In a move that distribution and marketing executives said is highly unusual, Disney today offered ‘buy one get one free’ tickets for ‘The Sorcerer’s Apprentice’ today via its Twitter account and a new account owned by Twitter for promotional deals called Earlybird.

Moviegoers who use a special code when purchasing tickets from get the discount, for which there is a limited supply.

The marketing ploy comes as Disney opened the movie Wednesday following a marketing campaign that has failed to generate much audience interest. People who have seen pre-release audience surveys and early ticket sales say it is likely to gross $30 million to $35 million in the U.S. and Canada by Sunday, a weak total for a summer event film that cost about $150 million to produce.


Fandango has done other ‘buy one get one free’ offers for movies, including May’s ‘Shrek Forever After’ and next week’s ‘Salt.’ But those coupons work only for purchases made with a Visa Signature card as part of a sponsorship deal with the credit card company.

A Fandango spokesman didn’t know of any similar offers done directly by a studio. Several veteran marketing and distribution executives speaking on condition of anonymity said they also weren’t aware of any.
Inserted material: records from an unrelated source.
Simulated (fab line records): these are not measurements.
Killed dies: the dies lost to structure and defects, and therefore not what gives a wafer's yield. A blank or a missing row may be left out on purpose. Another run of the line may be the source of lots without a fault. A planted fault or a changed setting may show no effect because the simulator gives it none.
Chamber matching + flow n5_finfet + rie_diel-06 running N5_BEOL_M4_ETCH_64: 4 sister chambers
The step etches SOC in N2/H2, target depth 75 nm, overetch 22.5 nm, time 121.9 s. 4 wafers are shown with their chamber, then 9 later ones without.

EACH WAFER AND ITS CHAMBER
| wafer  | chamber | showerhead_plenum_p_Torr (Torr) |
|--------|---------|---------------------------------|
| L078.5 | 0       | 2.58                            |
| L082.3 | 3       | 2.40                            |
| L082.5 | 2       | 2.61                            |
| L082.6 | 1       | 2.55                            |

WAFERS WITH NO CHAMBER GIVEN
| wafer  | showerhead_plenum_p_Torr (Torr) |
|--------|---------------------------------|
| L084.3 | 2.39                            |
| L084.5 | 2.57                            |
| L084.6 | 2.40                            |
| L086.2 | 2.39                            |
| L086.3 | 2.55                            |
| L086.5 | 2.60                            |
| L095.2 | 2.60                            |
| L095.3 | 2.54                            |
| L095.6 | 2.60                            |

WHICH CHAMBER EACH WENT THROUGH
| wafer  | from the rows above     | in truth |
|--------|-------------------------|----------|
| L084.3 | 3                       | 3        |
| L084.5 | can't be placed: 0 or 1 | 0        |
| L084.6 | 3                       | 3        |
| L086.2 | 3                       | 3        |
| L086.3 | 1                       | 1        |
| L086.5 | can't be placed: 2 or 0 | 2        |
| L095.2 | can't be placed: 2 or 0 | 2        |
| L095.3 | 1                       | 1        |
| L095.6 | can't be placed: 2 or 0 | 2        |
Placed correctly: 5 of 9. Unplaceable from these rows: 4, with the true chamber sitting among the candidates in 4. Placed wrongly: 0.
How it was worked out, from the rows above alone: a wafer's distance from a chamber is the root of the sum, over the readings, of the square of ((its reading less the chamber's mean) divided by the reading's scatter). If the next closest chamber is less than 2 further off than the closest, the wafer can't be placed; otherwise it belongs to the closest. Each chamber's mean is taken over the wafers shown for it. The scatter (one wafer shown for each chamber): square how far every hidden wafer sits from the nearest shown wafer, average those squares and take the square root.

While two-for-one deals are usually associated with products that stores want to clear out quickly, a Disney spokesman said the studio was offering the deal to take advantage of Twitter’s new Earlybird account, which has more than 50,000 followers and requires participating companies to offer some kind of promotion. ‘We have been doing a lot of experimentation with social media and this is an opportunity to be on the cutting edge,’ said Disney spokesman John Nicoletti.

In a best-case scenario, getting more people in to see ‘The Sorcerer’s Apprentice’ early could help build positive buzz, which studios also try to do sometimes with pre-release ‘sneak previews.’ However, the offer could simply end up costing Disney money as people who were already going to see the movie get in free.